Ok. I lied on my status. I marked it as finished. Well, I did not finish reading the book, but I was finished trying.
Everything about this book called my name. The title...quirky, suggesting laughter and wisdom and down-home charm. The cover....depicting quirky down-home, country living. The reviews...promising laughter and charm. The inside cover....a single mother struggling to raise her children and to make sense of her life.
There was one recipe for Amish Friendship Bread which could be useable, but the other "recipes for life" which I could have found intriguing were downright strange and depressing...such as Earthling Junket and Horror Tostadas.

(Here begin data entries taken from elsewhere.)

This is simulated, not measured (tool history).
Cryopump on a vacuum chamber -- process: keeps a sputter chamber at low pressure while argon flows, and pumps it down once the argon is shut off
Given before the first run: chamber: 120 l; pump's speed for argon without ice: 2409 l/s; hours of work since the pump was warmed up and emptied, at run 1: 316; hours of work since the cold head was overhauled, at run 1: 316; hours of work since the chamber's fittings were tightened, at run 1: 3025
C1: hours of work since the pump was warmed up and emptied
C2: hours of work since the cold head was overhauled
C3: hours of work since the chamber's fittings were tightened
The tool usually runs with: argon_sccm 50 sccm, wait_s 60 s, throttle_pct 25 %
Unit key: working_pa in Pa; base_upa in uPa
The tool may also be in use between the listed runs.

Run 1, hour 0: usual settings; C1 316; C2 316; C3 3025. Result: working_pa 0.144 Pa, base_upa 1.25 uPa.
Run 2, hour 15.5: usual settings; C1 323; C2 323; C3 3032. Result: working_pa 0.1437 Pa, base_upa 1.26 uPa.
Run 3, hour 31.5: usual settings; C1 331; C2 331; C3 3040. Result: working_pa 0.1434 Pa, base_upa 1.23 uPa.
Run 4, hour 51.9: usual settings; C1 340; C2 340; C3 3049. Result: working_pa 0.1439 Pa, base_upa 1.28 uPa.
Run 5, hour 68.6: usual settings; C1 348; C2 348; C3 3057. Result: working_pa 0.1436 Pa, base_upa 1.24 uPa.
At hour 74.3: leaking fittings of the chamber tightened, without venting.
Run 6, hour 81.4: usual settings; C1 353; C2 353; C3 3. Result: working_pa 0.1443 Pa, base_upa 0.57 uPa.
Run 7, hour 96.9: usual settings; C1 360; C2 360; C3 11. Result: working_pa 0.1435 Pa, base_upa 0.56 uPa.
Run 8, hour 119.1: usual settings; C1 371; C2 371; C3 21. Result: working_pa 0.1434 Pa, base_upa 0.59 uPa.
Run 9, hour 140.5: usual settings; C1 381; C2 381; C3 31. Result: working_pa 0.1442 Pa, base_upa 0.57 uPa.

Main character Gabby Fulbriten is living in Leadbelly, Vermont. I never got a visual image of her; only a chalky outline. Her three children were mentioned from time to time but I have no idea where they were while Gabby is beating up life. She had no interaction with them as a mother and what interactions she had with her neighbors was impersonal and remote. Clearly, the woman was depressed. Like Gabby, the plot of this book never took more than a shadowy image for me. It was not a story, but Gabby's own rantings and ramblings that, covered Shakespeare, hair loss, McDonald's and religious fanatics.
I gave up trying to understand this book. I had better luck with Sylvia Plath's Bell Jar, and this book was just as dark and disturbing to me. But at least I knew what to expect from Plath and I was prepared. Gabby just boggled my mind. Sorry. Some of you just may like this one. It just wasn't the recipe for a good story for my taste.